Post by MizzouTiger on Feb 18, 2008 12:32:06 GMT -5
www.kansascity.com/sports/columnists/blair_kerkhoff/story/493167.html
Anniversary celebrates good times for KU
L AWRENCE | Larry Brown made his way off the floor and into the tunnel where David Wiles of Leavenworth and his father, Jim, awaited. They shook hands and Brown offered encouraging words to David as he often did as the Kansas coach two decades ago.
David has used a wheelchair since a 1975 auto accident, and Jim counts three games at Allen Fieldhouse his son has missed in the last 23 years. Brown, who hasn’t been the Jayhawks’ coach in 20, remembered.
“The very first Late Night with Larry Brown, he said to Dave, ‘You don’t look right,’ ” said Jim Wiles. “So he pulled off his Kansas sweater and put it on him.
“The parade after they won the national championship? When he saw Dave, Larry stopped the car he was riding in, got out and put his championship hat on Dave. He’s always been good to us.”
Renewing acquaintances defined Saturday at Kansas, more than the uneventful 69-45 drubbing of Colorado.
The 110th anniversary of Kansas basketball carried the day and nobody throws a bash quite like Kansas. Players wore 1988 throwbacks, although Danny Manning and the fellows didn’t recall theirs hanging to the kneecaps.
All that was missing was a game clock with hands.
Players, coaches, managers all found their way back to the Fieldhouse. Even a coach, Ted Owens, who was fired, glad-handed in the corridor long after the final buzzer.
“I love the University of Kansas, and I was honored and privileged to coach here,” Owens said. “The greatest thing in sports is the relationship you forge with your players and coaches, and that’s what this is about.”
At halftime more than 200 marched in under the banner of their coach, and players from every leader in the program’s history were represented. Except James Naismith, who wrapped up his coaching career in 1907.
Phog’s guys, and those of thingy Harp, Owens, Brown, Roy Williams and Bill Self took bows. Last to take the floor was the 1988 team, and watching them from behind a television monitor at center court was none other than Stacey King, the Oklahoma star whose team that night in Kemper Arena trudged away like the New England Patriots two weeks ago.
King was visiting Allen for the first time as a broadcaster, the first time since his playing days and he learned Friday that Kansas was rolling out the 1988 team.
“That was dirty,” King joked. “Who scheduled this? But this is history. There’s so much tradition here.”
Self get its. He understood the year he tutored under Brown, in 1986, and during his five years as head coach. It’s why he invited the alumni to Friday’s practice and more than 100 took him up on the offer.

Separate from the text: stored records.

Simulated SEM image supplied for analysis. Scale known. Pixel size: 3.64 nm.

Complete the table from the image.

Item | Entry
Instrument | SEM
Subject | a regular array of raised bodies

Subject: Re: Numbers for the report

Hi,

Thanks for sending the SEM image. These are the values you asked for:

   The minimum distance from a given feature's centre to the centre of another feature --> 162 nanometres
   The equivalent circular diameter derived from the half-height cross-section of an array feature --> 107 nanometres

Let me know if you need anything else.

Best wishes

It’s why he had Brown address the team, and why he shows current players and recruits film of Kansas’ history, even the black and white reels.
“There’s something different about this place,” Self said.
Like expectation. The third-ranked Jayhawks are in the midst of one of those seasons where every game demands a conclusion.
National championship quality?
“There are about 10 teams that maybe could win six games,” Brown said. “You have to be lucky to win it all.”
Nobody knows that better than Brown, who insisted his 1986 team was “as good a team as I’ve ever been around, a pretty special group.”
That one didn’t win it all. The team that lugged 11 losses into the NCAA Tournament two years later hoisted the trophy.
This one? Getting there, Brown sees.
“There’s still time for this team,” Brown said. “They’re growing and getting better.”
Anniversary celebrates good times for KU
L AWRENCE | Larry Brown made his way off the floor and into the tunnel where David Wiles of Leavenworth and his father, Jim, awaited. They shook hands and Brown offered encouraging words to David as he often did as the Kansas coach two decades ago.
David has used a wheelchair since a 1975 auto accident, and Jim counts three games at Allen Fieldhouse his son has missed in the last 23 years. Brown, who hasn’t been the Jayhawks’ coach in 20, remembered.
“The very first Late Night with Larry Brown, he said to Dave, ‘You don’t look right,’ ” said Jim Wiles. “So he pulled off his Kansas sweater and put it on him.
“The parade after they won the national championship? When he saw Dave, Larry stopped the car he was riding in, got out and put his championship hat on Dave. He’s always been good to us.”
Renewing acquaintances defined Saturday at Kansas, more than the uneventful 69-45 drubbing of Colorado.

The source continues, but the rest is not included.